The UN refugee agency has expressed shock at the deportation of four Uzbek men and urged the Kyrgyz authorities to halt further deportations of Uzbek asylum seekers until they have gone through proper procedures to determine whether or not they are refugees.
10 June 2005
Uzbek asylum seekers at Kyrgyzstan's Barash border camp before the recent transfer to Sasyk camp. Faces obscured to protect their identities.

GENEVA, June 10 (UNHCR) - The UN refugee agency has expressed shock at the deportation of four Uzbek men from Kyrgyzstan and urged the Kyrgyz authorities to halt further deportations of Uzbek asylum seekers until they have gone through proper procedures to determine whether or not they are refugees under the 1951 UN Refugee Convention.

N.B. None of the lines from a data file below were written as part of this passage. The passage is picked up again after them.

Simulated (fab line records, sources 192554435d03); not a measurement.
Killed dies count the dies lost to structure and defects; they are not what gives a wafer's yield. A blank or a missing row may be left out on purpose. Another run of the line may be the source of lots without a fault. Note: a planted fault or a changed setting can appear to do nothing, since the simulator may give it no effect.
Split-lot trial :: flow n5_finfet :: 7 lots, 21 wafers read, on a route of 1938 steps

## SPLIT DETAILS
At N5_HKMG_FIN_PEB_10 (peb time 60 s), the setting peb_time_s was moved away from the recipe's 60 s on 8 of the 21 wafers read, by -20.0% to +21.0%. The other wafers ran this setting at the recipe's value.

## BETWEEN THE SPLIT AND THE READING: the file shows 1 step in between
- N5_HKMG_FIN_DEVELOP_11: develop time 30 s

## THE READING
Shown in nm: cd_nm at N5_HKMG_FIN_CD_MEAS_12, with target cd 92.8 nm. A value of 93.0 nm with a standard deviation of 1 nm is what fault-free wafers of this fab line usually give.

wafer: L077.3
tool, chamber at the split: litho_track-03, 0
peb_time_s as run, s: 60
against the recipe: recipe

The four men - Dilshod Hadjiev, Tavakal Hadjiev, Abdubais (Hasan) Shakirov and Muhammad Kadyrov - were sent home yesterday and are now presumably in the custody of the Uzbek authorities. The deportees had been among hundreds of people who fled Uzbekistan amid the eruption of violence in Andijan on May 13.

"This is a direct violation of an agreement UNHCR had reached with the Kyrgyz government that no one would be forcibly returned unless they had been determined not to be a refugee after going through an asylum procedure," UNHCR spokeswoman Jennifer Pagonis told reporters in Geneva on Friday.

She noted that if the four men were indeed refugees instead of "criminals" as repeatedly alleged by the Uzbek authorities, then their deportation would be considered refoulement, or forcible return of a refugee to his or her homeland. This is prohibited under the 1951 Convention, to which Kyrgyzstan is a signatory. It is also specifically prohibited under Kyrgyz national law.

Any evidence that they were common criminals rather than refugees fleeing persecution for their political or religious beliefs - or other grounds defined by the 1951 Convention - would need to be examined extremely carefully before they could be excluded from refugee status and returned to their home country.

"There had also been an agreement with the Kyrgyz authorities that UNHCR, which has an emergency team on the spot, would continue to have full access to these individuals during their detention," said Pagonis.

Another 12 men remain under arrest in the Kyrgyz town of Jalalabad, a few kilometres from the border with Uzbekistan, after being removed by Kyrgyz security forces from the new Sasyk camp to which they had been relocated only last weekend. The four deported men were also moved initially to Jalalabad, where UNHCR staff attempted to get access to all 16 detainees yesterday afternoon, but were refused permission by the National Security Force. After 24 hours, UNHCR staff were finally given access today around noon local time to the remaining 12 in the Jalalabad detention centre. They appeared very shocked, but otherwise in good health.

The UN refugee agency has issued an urgent appeal to the Kyrgyz government to cease all further deportations of Uzbek asylum seekers until a proper procedure has been carried out to see whether or not they are refugees under the 1951 UN Refugee Convention. They cannot be deported if they are refugees.

"We welcome a strong statement earlier this morning by the Kyrgyz Acting First Vice Prime Minister Felix Kulov condemning the deportations. Mr. Kulov also said there would be an investigation and that any state security officials who had acted improperly or illegally would be brought to justice," noted the UNHCR spokeswoman.

The deported and detained men were part of a group of some 470 Uzbeks who were transferred from Barash temporary camp near the Uzbek border to Sasyk camp last weekend. In theory, the asylum seekers should have been much safer at the new camp, which is further inland. However, it appears that the Uzbek authorities were still able to exert considerable pressure on the asylum seekers to return to Uzbekistan.

"As the week progressed, more and more of the asylum seekers' relatives came to visit them in Sasyk camp and urge them to return home," said Pagonis. "They were clearly not acting entirely of their own free will, and these visits became increasingly emotional and problematic."